Posted by on Jul 19, 2010 | Leave a Comment

On 13th July, 2010 the latest unemployment rate released for Oregon is 10.5 percent. For the most recent eight months, the rate has been between 10.5 and 10.7 percent. In June 2009, Oregon’s unemployment rate was 11.6 percent, which joined May 2009 as Oregon’s highest unemployment rate since the early 1980s.

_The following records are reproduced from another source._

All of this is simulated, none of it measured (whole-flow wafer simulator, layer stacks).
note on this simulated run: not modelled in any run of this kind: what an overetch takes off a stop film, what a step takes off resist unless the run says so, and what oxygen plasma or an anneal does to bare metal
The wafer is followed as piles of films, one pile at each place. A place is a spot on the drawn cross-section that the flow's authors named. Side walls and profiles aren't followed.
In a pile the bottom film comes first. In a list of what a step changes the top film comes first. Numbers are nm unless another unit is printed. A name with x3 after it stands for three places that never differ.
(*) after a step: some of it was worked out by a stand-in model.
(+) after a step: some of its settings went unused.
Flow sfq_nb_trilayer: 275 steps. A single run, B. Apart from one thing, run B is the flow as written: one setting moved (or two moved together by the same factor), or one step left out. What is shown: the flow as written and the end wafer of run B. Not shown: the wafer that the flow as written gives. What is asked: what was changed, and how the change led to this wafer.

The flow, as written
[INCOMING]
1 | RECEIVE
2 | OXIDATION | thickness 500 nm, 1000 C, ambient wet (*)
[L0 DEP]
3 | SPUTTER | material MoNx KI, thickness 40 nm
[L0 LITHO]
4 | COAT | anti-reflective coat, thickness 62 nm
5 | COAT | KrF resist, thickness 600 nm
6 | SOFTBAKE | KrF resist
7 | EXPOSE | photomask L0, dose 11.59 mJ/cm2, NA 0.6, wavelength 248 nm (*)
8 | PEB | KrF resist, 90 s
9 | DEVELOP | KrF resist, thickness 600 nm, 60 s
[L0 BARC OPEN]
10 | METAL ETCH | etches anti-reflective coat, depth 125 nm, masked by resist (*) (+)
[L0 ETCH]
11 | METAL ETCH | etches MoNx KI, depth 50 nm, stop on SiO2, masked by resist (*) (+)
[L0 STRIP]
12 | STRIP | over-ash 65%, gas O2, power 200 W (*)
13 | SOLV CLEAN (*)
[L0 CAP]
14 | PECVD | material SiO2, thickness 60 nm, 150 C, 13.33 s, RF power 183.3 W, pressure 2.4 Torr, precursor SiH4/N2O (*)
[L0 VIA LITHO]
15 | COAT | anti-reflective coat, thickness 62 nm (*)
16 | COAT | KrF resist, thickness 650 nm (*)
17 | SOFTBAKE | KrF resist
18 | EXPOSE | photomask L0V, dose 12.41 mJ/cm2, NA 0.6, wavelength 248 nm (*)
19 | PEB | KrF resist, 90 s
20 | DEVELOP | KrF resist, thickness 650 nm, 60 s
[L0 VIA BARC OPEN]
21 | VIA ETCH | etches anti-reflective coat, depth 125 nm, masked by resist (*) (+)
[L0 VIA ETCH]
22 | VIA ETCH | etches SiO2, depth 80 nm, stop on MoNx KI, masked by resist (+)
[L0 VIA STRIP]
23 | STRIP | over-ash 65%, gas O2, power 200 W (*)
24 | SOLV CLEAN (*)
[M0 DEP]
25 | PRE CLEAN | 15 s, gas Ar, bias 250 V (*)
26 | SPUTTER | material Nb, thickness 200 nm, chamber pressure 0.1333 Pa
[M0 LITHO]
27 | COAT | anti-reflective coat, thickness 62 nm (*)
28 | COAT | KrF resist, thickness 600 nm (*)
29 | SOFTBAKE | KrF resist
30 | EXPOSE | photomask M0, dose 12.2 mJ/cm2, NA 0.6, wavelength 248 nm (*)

Oregon's unemployment Rate Holding Flat

In March, Oregon’s seasonally adjusted unemployment rate was essentially unchanged at 10.6 % which was compared with 10.5% in February. In January, February and March, the U.S. seasonally adjusted unemployment rate was 9.7 percent. Brian Rooney of the Regional Economist Employment Department said, “We’re in a slow recovery and even a faltering recovery, but a lot of economists have predicted that it would be that way.” The average unemployed Oregonian is on unemployment insurance for 30 weeks, and workforce experts say it’s mentally and emotionally draining to look for jobs in today’s market.

Cooke, a guest Wednesday morning on Wake Up Bend!, said after the unemployment rate hit 11.6% in the spring of 2009, figures started to drop, but have since late last year. He added the eight months without the employment figure changing very unusual. “This 10.5% unemployment rate is the highest Oregon has had since the early 1980s, during that recession. So, this recovery period, the rate remains stubbornly high.”

In June, Educational and health services cut only 2,400 jobs, when a loss of 4,100 is the normal seasonal pattern. Private educational services was the primary reason for the better-than-normal showing in June, as the published figure was a cut of only 1,600 jobs during the start of the summer break. Employing 28,800, educational services was 200 above it’s year-ago figure.

Government employment declined due mainly to the ending of 2,600 temporary Census jobs in June. Most of the major industries saw monthly job changes that were close to their normal seasonal pattern in the private sector. The biggest exception was in professional and business services, which posted a seasonally adjusted job decline of 2,500. In March, Manufacturing rose by 1,100 jobs on a seasonally adjusted basis, reaching a total of 162,400 jobs. This puts the industry back where it was during August through December 2009.

In June, Government shed 3,500 jobs at a time of year when a loss of only 300 is expected because of seasonality. The ending of work for 2,611 intermittent Census workers reduced both federal government and total government for June, subtracting from the 6,403 individuals who were working for the Census in May.

There was a substantial upward revision to the May payroll employment numbers. The originally reported seasonally adjusted totals showed no change between April and May. Revised numbers show a gain of 2,600 jobs. The upward revisions were spread across several service-providing industries: government; educational and health services; professional and business services; and trade, transportation, and utilities.

In the month of June, Professional and business services took unexpected drop of 2,500 jobs on a seasonally adjusted basis, following a flat seasonally adjusted trend since October. Much of the decline in June was due to below-normal hiring in the component industry “administrative and waste services”. Trade, transportation, and utilities added 1,500 jobs in June, about its typical June seasonal pattern. However, its component industries saw differing trends.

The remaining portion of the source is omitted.